Trailside Outtakes: Trucks of Death Valley

I recently spent about a week in and around Death Valley National Park, which actually consists of several large valleys and some pretty high mountains. Beautiful views, inviting natural hot springs, abandoned mines and structures, miles and miles of dirt roads including some pretty technical 4WD trails … and old trucks. Lots of old trucks. First, a ’60’s Chevy, complete with semi-trailing arm coil spring rear suspension.

And bullet holes and stickers. Yes, that’s a bit of snow on the ground. Although Death Valley can be one of the hottest places on earth, especially in its low points several hundred feet below sea level, the National Park itself has peaks over 11000′ (3300 m) in elevation and this truck was resting at about 5000′ the morning after a light snowfall.

From Chevy to Ford, the same road took us to this more modern relic. I suspect it broke down and fell victim to vandalism, quite recently. The tow bill to extract a vehicle from this area is purportedly around $3000 US.

The other three wheels and tires were still in place, so either a thief needed only one, or the left front was flat, with no spare, and then the rest of the vandalism occurred. Or perhaps the owner had seen one too many Westerns, and/or had one too many drinks, and decided to put his faithful steed out of its misery. Either way, sad.

Here’s another Ford. This one was about a mile up a rugged hiking trail that followed a lush running creek, in a designated Wilderness area. In the US, Wilderness with a capital W is a roadless area where mechanized vehicles, even wheelchairs or bicycles, are not allowed. What was this truck doing here? Until about 35 years ago, there was a road up this canyon to a gold mining site. Two floods, first in 1984 and then in 2001, washed out the road and according to our guidebook, washed some vehicles as much as 3 miles downstream. This Ford was one. Later, the Department of Interior designated this canyon as a Wilderness area. We hiked about 2.5 miles upstream, gained about 2600′ in elevation, and saw no other people. The air temperature was right around freezing and especially at the higher elevations, the creekbed was icy and tricky going, with short waterfall sections to scramble up. We hoped to get further, but turned around at the right time and got back to the trailhead right around sunset.

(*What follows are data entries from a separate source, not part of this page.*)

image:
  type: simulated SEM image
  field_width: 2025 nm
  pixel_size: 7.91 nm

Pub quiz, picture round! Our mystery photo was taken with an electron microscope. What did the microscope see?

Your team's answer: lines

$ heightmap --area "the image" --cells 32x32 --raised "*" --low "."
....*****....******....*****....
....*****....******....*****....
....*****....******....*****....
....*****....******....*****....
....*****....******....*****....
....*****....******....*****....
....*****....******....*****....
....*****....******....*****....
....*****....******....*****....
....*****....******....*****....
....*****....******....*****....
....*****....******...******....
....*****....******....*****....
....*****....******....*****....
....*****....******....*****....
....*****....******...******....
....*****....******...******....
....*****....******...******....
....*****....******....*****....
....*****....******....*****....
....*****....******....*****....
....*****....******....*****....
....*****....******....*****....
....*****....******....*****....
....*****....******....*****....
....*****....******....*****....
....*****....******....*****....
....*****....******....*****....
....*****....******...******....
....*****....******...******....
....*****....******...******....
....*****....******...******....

The Custom Cab of the Ford was accessible. Look at those extra shift levers … this must be four wheel drive. What’s under the hood? A V8 or a 6?

It’s a six alright, but a flathead! This one had me puzzled, and when I got back in cell range I consulted with Paul, whose theory was that it might have had a Dodge Power Wagon powertrain conversion. There was a Mopar logo on the radiator tank.

A few hundred feet from the Ford pickup we found this dumptruck wedged in the gravel and overgrown with brush. A conventional type cab, all steel construction, and a setback front axle with fairly short wheelbase. Any ideas of the make?

Here’s a Power Wagon (sorry for the poor cropping). These aren’t uncommon in such places, but they still look good.

Like the Ford, the green paint suggests a past with the US Forest Service, though both these trucks were in or adjacent to Bureau of Land Management land. Near the Power Wagon was a rusting engine. This cylinder head casting detail caught my eye and I neglected to take a picture of the whole thing, but it was BIG.

Another unusual rig was this dump truck.

I crawled all over it looking for hints as to its provenance, but no luck. There were badges for the hydraulics and for the winch.

And these instructions for operation on the doghouse, though the light and shadows … plus decades of weather … prevented me from getting a very legible picture with my iPhone. The second plate up from the bottom reads “FOR SPARE PARTS NOT AVAILABLE LOCALLY SEND DISPATCH TO BUORD GIVE PART NUMBER AND QUANTITY”. This had me baffled, until I found that BUORD stands for Bureau of Ordnance, a Naval equipment organization which was disbanded in 1959. Could this truck have some Jeep CJ heritage?

The native peoples in this region went everywhere on foot; the first American settlers used horses and mules, so these old trucks must have seemed hugely capable to those whose travels crossed over into the gasoline age. But I was glad to be in my modern 4WD truck, with a powerful heater and electronic traction aids. Not a classic yet, but I’ll include one picture for comparison.